Overview of diffuse signal processing for signal decorrelation

Diffuse signal processing (DiSP) was first described as a method of signal decorrelation by Malcolm Hawksford in 2002 [1]. It is based on the synthesis of temporally diffuse impulses (TDIs), which are then convolved with the driving signal of each discrete loudspeaker in an array. The TDIs randomise the phase of each driving signal, thereby lowering the inter-channel correlation of the array.

I won’t go into a large amount of detail into the TDI generation process here, as an in-depth explanation is given in Malcolm’s paper. In this post I will give a quick overview of what TDIs look like in the time and frequency domains, and some brief analysis on their effect on audio.

A TDI is an impulse followed by an exponentially decaying noise tail. The phase of each frequency of the TDI is randomised, and an all-pass magnitude response is achieved by minimum phase equalisation. This avoids most of the timbral colouration affects that occur with other audio signal decorrelation methods, although care has to be taken in TDI generation to ensure the filters are not audible. The most common artefact is temporal smearing and ringing, which is caused by selecting too-long a decay time for the noise tail.

TDI generation incorporates a frequency-dependant exponential decay, where the decay time for each frequency is roughly proportional to its period, to try and eliminate this. As part of my Ph. D. project, a subjective test was designed to find the audible limits of decay time by frequency [2]. TDIs generated using those parameters have been found to perform well without generating significant audible artefacts, although recent tests have shown that adding transient detection during the convolution process improves audio quality significantly without impacting performance.

In this post we will generate two independent TDIs, examine them in the time and frequency domains and then analyse their low-frequency decorrelation performance with an acoustic simulation. Low frequency decorrelation is potentially  useful tool in the reduction of low frequency amplitude nulls across audience areas due to comb-filtering.

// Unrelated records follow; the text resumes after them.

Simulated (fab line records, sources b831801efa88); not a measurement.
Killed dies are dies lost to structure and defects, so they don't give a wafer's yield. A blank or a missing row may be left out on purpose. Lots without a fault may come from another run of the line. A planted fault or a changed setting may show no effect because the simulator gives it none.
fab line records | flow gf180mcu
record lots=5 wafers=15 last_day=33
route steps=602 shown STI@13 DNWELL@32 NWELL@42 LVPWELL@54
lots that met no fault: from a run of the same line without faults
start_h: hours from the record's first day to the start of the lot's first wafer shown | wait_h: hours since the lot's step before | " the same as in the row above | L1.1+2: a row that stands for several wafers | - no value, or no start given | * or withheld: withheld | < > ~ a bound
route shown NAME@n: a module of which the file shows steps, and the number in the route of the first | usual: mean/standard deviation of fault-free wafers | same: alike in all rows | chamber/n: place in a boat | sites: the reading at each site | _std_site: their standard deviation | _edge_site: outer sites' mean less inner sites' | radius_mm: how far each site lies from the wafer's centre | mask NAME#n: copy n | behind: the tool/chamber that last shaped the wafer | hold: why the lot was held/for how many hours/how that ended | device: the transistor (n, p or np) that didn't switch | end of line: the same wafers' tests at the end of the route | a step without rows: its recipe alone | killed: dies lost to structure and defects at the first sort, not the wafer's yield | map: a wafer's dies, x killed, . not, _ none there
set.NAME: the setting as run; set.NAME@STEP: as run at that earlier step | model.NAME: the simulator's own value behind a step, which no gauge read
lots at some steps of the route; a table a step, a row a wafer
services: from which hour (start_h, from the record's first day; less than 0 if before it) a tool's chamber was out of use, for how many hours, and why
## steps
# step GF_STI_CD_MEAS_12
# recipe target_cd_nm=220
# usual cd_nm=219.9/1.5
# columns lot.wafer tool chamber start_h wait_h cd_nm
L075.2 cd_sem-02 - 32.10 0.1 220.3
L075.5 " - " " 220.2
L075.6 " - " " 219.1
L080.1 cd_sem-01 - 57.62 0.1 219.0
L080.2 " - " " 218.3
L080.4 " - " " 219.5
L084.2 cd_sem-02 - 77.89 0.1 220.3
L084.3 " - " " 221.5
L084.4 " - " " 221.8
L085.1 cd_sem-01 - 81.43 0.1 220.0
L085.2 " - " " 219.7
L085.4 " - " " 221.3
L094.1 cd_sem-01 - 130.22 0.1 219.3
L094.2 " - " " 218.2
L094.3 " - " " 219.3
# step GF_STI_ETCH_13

Fig 1. shows the two generated TDIs in the time domain. TDIs for low frequency decorrelation are necessarily long in order to get the low frequency resolution necessary. Therefore it is important to use an appropriate decay time selection to reduce any temporal smearing.

timeplot

Fig. 1. Two independent TDIs in the time domain.

Fig. 2. shows the magnitude responses of the TDIs – they are flat due to the minimum phase equalisation technique described in Malcolm’s paper [1].

freqplot

Fig. 2. Magnitude responses of the two TDIs shown in Fig 1.

Fig. 3. shows the wrapped phase responses of the TDIs. This illustrates that random phase variations in each TDI generated.

phaseplot

Fig. 3. Wrapped phase responses of the TDIs shown in Fig. 1. The length of the TDI dictates its frequency resolution. If TDIs are not long enough, there will not be enough variation in the phase at low frequencies due to inadequate resolution.

Fig. 4. shows the cross-correlation function of the two TDIs shown in Fig. 1. Peak correlation is when the two initial peaks are in alignment. Where they are not in alignment, i.e. when there is a time difference of arrival from each speaker, the correlation is low.

xcorrplot

Next we will look at a very basic simulation with two sub-woofers positioned either side of a stage (black squares). A room of 10 x 10 meters was simulated. Fig. 5. shows the sound level distribution in dB around the audience area at 80 Hz. As we would expect, there are areas in the audience that suffer from amplitude nulls where destructive interference occurs. These nulls occur through out the frequency spectrum and their spatial distribution will change with frequency.

SPLdistNoDiSP Fig. 5. A simple acoustic simulation of two sub-woofers postitioned either side of a stage without DiSP applied.

Fig. 6. shows the same simulation, but with the TDIs applied. The nulls areas seen in Fig. 5. still exist to a degree as the decorrelation is only partial. Crucially, the variance in sound level across the audience area is reduced by 43%.

SPLdistWDiSP

Fig. 6. A simple acoustic simulation of two sub-woofers positioned either side of a stage with DiSP applied.

This is very much a quick and dirty example. A large amount of my Ph. D. work has been focused on the optimisation of TDI generation to obtain the best results with minimal perceptual degradation to the audio. If you would like to see the level of audio degradation, I am happy to provide the TDIs used in this test – they should be downloadable as .wavs from the following link: TDIs.

To use, simply convolve with your audio file! A good exercise is to take a mono source and convolve it with the two TDIs to generate two independent channels, and then listen over headphones. The track will be externalised and appear to come from outside the headphones as opposed to internalised when the source is purely mono.

References:

[1] M.O.J. Hawksford, N. Harris, “Diffuse signal processing and acoustic source characterization for applications in synthetic loudspeaker arrays,” 112th Convention of the Audio Engineering Society, (2002, Apr), convention paper 5612

[2] Moore, J.B.; A.J. Hill. Dynamic diffuse signal processing for low frequency spatial variance minimization across wide audience areas. 143rd Convention of the Audio Engineering Society, New York, USA. October, 2017.